How to use Numba to optimize stochastic Runge-Kutta?

Question

I am trying to optimize a stochastic differential equation. What it means for me is that I have to solve a set of Mmax independent differential equations. For that task I use Numba, but I have the feeling I am doing it wrong, as even if I do not get any errors and I get some time-reduction, it is not as much as I expected.

My code looks like


@njit(fastmath=True)
def Liouvillian(rho,t_list,alpha1,alpha1p):
    C = np.zeros((len(rho0)),dtype=np.complex64)
    B = L0+alpha1p*L1m+alpha1*L1p
    for j in range(len(rho0)):
        for i in range(len(rho0)):
            C[j] += B[j, i]*rho[i] 
    return C

@njit(parallel=True, fastmath=True)
def RK4(rho0,t_list,alpha1,alpha1p):
    rho=np.zeros((len(rho0),len(t_list),Mmax),dtype=np.complex64) 
    for m in prange(Mmax):
        rho[:,0,m]=rho0
        n=0
        for t in t_list[0:len(t_list)-1]:
            k1=Liouvillian(rho[:,n,m],t,alpha1[st*n,m],alpha1p[st*n,m])
            k2=Liouvillian(rho[:,n,m]+dt*k1/2,t+dt/2,alpha1[st*n,m],alpha1p[st*n,m])
            k3=Liouvillian(rho[:,n,m]+dt*k2/2,t+dt/2,alpha1[st*n,m],alpha1p[st*n,m])
            k4=Liouvillian(rho[:,n,m]+dt*k3,t+dt,alpha1[st*n,m],alpha1p[st*n,m])
            rho[:,n+1,m]=rho[:,n,m]+dt*(k1+2*k2+2*k3+k4)/6.0
            n=n+1
    return rho

where alpha1p and alpha are 2D arrays with elements [t,m] and L0,Lp,Lm are just arrays.
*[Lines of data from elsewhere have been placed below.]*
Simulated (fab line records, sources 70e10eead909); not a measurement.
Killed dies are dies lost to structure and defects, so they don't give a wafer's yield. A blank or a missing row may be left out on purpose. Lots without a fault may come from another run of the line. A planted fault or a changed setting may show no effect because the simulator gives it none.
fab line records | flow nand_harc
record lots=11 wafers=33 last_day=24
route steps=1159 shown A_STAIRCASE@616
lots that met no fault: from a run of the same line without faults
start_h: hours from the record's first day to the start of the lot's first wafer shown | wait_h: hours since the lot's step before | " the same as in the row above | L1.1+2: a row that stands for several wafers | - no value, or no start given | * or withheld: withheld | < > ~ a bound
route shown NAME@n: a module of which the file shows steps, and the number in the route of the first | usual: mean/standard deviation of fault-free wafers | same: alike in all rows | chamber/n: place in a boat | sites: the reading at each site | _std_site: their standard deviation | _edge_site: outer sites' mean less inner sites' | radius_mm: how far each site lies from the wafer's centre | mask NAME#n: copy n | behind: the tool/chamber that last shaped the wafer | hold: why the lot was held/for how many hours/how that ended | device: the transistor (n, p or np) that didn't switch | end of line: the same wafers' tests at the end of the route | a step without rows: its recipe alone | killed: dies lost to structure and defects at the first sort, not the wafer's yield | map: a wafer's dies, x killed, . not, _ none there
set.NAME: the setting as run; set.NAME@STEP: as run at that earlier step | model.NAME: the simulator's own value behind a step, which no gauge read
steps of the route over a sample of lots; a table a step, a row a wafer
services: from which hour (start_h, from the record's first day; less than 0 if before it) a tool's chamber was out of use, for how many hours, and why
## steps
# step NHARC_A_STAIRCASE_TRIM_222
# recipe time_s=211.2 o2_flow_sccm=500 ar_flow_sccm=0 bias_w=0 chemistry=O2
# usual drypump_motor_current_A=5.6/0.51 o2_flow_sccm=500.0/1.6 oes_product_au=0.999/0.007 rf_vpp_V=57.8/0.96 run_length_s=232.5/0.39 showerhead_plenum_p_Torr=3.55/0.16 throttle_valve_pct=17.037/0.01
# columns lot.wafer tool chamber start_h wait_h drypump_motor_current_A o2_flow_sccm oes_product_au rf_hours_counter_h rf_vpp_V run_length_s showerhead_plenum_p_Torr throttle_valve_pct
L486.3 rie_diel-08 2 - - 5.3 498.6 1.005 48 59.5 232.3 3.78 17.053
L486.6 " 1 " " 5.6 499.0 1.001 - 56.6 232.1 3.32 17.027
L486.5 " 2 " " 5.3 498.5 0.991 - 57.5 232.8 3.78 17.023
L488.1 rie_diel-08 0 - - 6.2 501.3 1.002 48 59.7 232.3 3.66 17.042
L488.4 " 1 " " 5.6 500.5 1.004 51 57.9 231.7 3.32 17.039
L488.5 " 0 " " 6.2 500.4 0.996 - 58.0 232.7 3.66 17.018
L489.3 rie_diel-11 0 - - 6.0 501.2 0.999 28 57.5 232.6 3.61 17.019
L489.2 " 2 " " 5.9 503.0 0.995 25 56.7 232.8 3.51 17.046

Specifically taking Mmax=10000, without using Numba it takes 16s, while using Numba (both parallel and fastmath), it reduces to 14s. While I see some reduction, this is not what I expected from the parallelization. Is there something wrong in my code or this is what I should get?

Edit: Here I attach the code I use to generate the random arrays I later use on the ODE solver.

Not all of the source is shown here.